Downtown Davenport YMCA project gets contingent approval for $500,000 in state assistance

Downtown Davenport YMCA project gets contingent approval for $500,000 in state assistance


URBANDALE --- A $20 million YMCA planned for downtown Davenport will get a $500,000 boost from the state’s economic development board.

The grant was approved Wednesday by the Iowa Economic Development Authority’s Enhance Iowa Board, and is contingent upon a commitment letter from the bank financing the project.

“This project unlocks like five different growth patterns for the community that without this doesn’t happen,” said Kyle Carter, a state board member and executive director of the Downtown Davenport Partnership.

Carter abstained from voting on the state grant because of his local ties.

“I think I can at least vouch for the fiscal responsibility that the Y has shown and the power of the project being a catalyst for a lot of other stuff that we hope to see come after it,” he said.

The new YMCA will be 70,000 square feet with fitness space, a pool for recreational and lap swimming, a full-size gymnasium, space for children’s activities, meeting rooms and other amenities, officials say.

Brad Martell, CEO of the Scott County YMCA, gave a presentation to and fielded questions from the Enhance Iowa Board during its regular meeting Wednesday at the Urbandale Public Library.

Martell told board members he expects the new YMCA could help double scholarship memberships while serving “a key role” in downtown Davenport.

Martell said it's hoped the project will break ground in September or October and that construction will last 14 months, pending favorable winter weather.

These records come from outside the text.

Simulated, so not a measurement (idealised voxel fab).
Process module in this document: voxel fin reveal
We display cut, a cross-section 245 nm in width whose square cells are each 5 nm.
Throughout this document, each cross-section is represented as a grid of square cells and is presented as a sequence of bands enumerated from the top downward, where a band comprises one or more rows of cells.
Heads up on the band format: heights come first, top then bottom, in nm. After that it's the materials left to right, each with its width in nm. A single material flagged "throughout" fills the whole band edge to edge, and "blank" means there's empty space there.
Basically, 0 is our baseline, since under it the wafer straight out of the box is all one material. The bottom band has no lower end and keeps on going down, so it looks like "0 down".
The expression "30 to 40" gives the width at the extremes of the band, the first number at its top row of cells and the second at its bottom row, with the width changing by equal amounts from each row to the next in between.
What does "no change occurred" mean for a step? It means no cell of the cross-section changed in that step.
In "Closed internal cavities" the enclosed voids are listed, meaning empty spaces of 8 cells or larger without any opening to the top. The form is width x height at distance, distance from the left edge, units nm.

State board members expressed their support for the project; the only concern was a desire for stronger commitment language from US Bank. The board opted to give contingent approval for the grant pending a commitment letter from US Bank by Oct. 1.

“I just feel very passionately that we need to do our due diligence,” board member Emily Damman said, adding the $500,000 grant is bigger than most the board typically awards. “That’s a huge chunk of our funds.”